Statesman News Service


LEH, Nov. 25: Two years ago, at 19, Tsering Ladol became the first girl from Jammu and Kashmir to conquer Mount Everest. Given the fact that she hailed from the difficult and land-locked region of Ladakh, the Everest conquest should have brought her recognition and laurels.

But two years on, Ladol hasn’t been given due recognition by the Jammu and Kashmir government. Nobody from the Jammu and Kashmir youth services and sports department approached her or even honoured her.

Hailing from the Changthang area, she belongs to the Changpa nomadic tribe scattered in the remote Changthang plateau in Ladakh and Tibet. The tribe mostly relies on its cattle, comprising yaks and Pashmina goats, for their livelihood in the plateau where temperatures plummet to several degrees below zero in winter. Living at an altitude of 11,000 to 25,000 feet, Ladol, the eldest of seven brothers and sisters, was first spotted by an NCC teacher living in Leh when she visited Changthang a few years ago. She asked Ladol’s parents if she could take Ladol with her to Leh. 

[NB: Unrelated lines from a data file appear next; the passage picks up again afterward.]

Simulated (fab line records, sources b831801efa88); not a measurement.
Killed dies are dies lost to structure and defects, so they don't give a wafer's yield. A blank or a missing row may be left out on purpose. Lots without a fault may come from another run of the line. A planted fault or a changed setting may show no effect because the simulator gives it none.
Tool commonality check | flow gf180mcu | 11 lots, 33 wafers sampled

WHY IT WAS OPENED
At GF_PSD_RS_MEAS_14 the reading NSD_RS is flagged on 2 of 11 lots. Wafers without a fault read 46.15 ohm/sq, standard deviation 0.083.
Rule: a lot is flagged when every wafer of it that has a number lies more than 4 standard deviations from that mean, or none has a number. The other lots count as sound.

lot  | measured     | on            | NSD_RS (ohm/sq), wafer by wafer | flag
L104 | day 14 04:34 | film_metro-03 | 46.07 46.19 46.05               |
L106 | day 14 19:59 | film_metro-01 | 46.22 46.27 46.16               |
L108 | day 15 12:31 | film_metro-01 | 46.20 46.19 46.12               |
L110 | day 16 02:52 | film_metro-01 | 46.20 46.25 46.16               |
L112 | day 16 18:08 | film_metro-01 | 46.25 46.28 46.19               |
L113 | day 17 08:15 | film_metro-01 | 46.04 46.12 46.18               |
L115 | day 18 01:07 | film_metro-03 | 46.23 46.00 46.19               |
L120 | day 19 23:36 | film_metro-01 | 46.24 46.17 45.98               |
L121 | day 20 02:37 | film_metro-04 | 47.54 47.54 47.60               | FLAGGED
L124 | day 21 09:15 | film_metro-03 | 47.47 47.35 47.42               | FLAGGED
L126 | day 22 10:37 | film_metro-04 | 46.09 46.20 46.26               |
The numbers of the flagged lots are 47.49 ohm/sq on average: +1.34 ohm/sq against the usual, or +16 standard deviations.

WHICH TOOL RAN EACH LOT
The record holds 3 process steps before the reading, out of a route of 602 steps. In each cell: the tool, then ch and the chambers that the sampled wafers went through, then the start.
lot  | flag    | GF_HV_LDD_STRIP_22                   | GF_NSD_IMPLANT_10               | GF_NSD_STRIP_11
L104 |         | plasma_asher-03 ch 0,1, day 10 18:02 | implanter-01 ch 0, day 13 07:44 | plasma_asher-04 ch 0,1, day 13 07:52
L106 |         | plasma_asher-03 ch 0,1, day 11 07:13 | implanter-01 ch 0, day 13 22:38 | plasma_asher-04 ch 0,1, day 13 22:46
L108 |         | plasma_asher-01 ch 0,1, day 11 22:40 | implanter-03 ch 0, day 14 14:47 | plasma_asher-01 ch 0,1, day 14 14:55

As her parents agreed, the young Ladakhi girl found herself growing up in the town. She was put in a school, joined the National Cadet Corps and excelled in mountaineering that comes naturally to her. “I belong to a poor family and doubled up as herder in my area.
“There was no scope for education and the area was cut off,” Ladol said. She also scaled the Siachen glacier with the Army and excelled in mountaineering with little resources and no institutional training. Ladakh, that witnessed the Kargil war in 1999, has no mountaineering institution to train youngsters “who want to be mountaineers but there is no formal training. For scaling heights like that of Mount Everest, one has to know the basics of mountaineering, hence the requirement for specialised training,” believes Ladol, adding that without training, the talents go untapped. She thinks there should at least be more expeditions that can be planned for the young here.

“In Jammu and Kashmir, you shouldn't have any expectations from the government,” said a veteran mountaineer and Padamshree awardee, Sonam Wangyal, who scaled the Everest in 1965. Wangyal said he was promised by the state political leadership that funds would be allotted to spread awareness about mountaineering in schools. The funds are yet to come.